A Link From Ancient to Modern Greece – “Gemma”

This is a tardy call to attention of a translation of an important Greek work by Dimitris Liantinis, prepared by a participant of the Epicurean Philosophy Facebook group, Yiannis Tsapras). Liantinis can be dense to read, but he falls generally into the Nietzschean tradition with commentary that is often consistent with Epicurus (though I see Epicurus is cited only a few times here). Liantinis had great critical insight into how the Greco-Roman world DEvolved into the world of today. I am very tardy in writing an Amazon view but I encourage all active students of Epicurus to patronize our activists such as Haris Dimitriadis and Hiram Crespo  who have produced works of significance to students of Epicurus. (If I forget anyone here, please accept my apology and let me know so I can correct the record.)

A Link From Ancient to Modern Greece

“This book is highly recommended for English-speakers who are unfamiliar with the work of Liantinis. I came across this book due to several friends who were familiar with Nietzsche, Epicurus, and the views of Liantinis, which are similar in important respects. This translation by Yiannis Tsapras is very easy to read even where the ideas of Liantinis are dense in a Nietzsche-like way. For someone like myself who is keenly interested in unwinding how the Greece of today resulted from the land we have read about in the ancient classics, Liantinis is an important bridge of information. My taste for more of Liantinis has been awakened, and I hope the translator will eventually prepare more from the same source, such as Liantinis’ “Rome and The Stoa.”

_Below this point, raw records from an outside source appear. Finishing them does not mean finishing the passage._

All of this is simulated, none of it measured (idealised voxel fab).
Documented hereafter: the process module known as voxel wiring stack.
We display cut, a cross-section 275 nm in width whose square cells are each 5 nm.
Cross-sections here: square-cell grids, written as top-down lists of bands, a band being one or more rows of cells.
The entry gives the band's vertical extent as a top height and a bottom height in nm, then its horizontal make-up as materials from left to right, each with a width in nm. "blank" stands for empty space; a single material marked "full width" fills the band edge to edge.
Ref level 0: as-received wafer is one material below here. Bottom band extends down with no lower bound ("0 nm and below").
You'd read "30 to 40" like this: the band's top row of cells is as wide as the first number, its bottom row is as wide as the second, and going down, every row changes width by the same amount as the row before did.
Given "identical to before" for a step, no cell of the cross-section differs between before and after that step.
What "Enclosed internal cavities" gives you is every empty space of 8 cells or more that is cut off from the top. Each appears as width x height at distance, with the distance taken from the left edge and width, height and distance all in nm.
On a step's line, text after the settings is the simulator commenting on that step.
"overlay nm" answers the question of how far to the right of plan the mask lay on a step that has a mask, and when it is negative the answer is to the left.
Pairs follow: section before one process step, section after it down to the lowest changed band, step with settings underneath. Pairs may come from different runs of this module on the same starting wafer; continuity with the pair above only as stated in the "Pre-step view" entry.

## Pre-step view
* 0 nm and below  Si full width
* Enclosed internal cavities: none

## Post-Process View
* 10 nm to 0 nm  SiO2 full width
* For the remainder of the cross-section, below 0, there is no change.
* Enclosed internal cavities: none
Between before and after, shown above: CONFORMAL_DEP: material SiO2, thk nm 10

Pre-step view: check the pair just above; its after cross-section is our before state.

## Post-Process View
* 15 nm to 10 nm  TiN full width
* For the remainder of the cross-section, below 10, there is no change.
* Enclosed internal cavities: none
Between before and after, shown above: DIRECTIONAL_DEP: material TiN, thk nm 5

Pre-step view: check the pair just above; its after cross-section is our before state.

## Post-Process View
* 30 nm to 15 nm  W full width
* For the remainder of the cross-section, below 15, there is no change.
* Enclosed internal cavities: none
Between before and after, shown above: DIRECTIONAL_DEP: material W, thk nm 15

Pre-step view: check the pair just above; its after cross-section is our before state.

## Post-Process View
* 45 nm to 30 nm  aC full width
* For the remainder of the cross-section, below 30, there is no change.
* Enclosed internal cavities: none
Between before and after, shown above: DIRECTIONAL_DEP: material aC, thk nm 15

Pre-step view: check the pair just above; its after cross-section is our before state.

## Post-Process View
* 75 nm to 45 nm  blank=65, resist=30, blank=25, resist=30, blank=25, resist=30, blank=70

In Chapter V (“God Is Dead”), Liantinis writes: “Archaeologists of the future find only rats and weeds among the shattered ruins. What the hell happened!? Was it not here that men and women once laughed and cried?” In Liantinis we can find important links in the chain of events that explains how the Greco-Roman world came to be no more.

Of this book I particularly recommend “The Hellenic Greek.” An excerpt – to be taken PHILOSOPHICALLY, not to apply to anyone in particular: 

“Do you want to have an accurate portrait of a modern Greek? Take the robe of a vulture and of a crow. Take the stuffed bellies of the priests, the black frock of Makarios II, from Cyprus. And the long beards of the monks, which hide the face like thick overgrown and unkempt fences hide the fields beyond. And the covered up nuns, the other version of the Turkish veil, and you have got a faithful picture of the modern Greek.

Now next to this dark and foreboding image, bring the image of the ancient, and measure the difference.
Bring the shapes of the youthful bodies, well-built and proportioned. Ascending from Olympia and Delphi, accompanied by the clarion sounds of silver cymbals. The beautiful sleeveless tunics, appealing in their simplicity, and the flowing white garments. Sandals of fine leather, made to fit strong ankles.

Bring the picture bequeathed to us by the ancient Greek women. Slim-lined with their thin belts, a blue headband and deer-like grace. The Greek women of Argos and Ionia, slender in their short skirts and unashamed. Racing on the mountains together with Atalanta. And sleeping in their final resting places like the Euthydikos Kore.
All of them supported peacefully on some marble pedestal, at the head of a column, at the base of a white cistern in the Agora. Surrounded by elegantly proportioned temples, bathed in sunlight and azure skies.

Men, and gods, and statues, all one.

All these, so that you may compare the old and the new Greece, to consider and weigh them. And put a northern European next to them, so that he may do a fair appraisal. He will have every right to say: Clean air and daylight is not the same as putrid smells in the dark of night. You cannot mix hyacinths and weed.”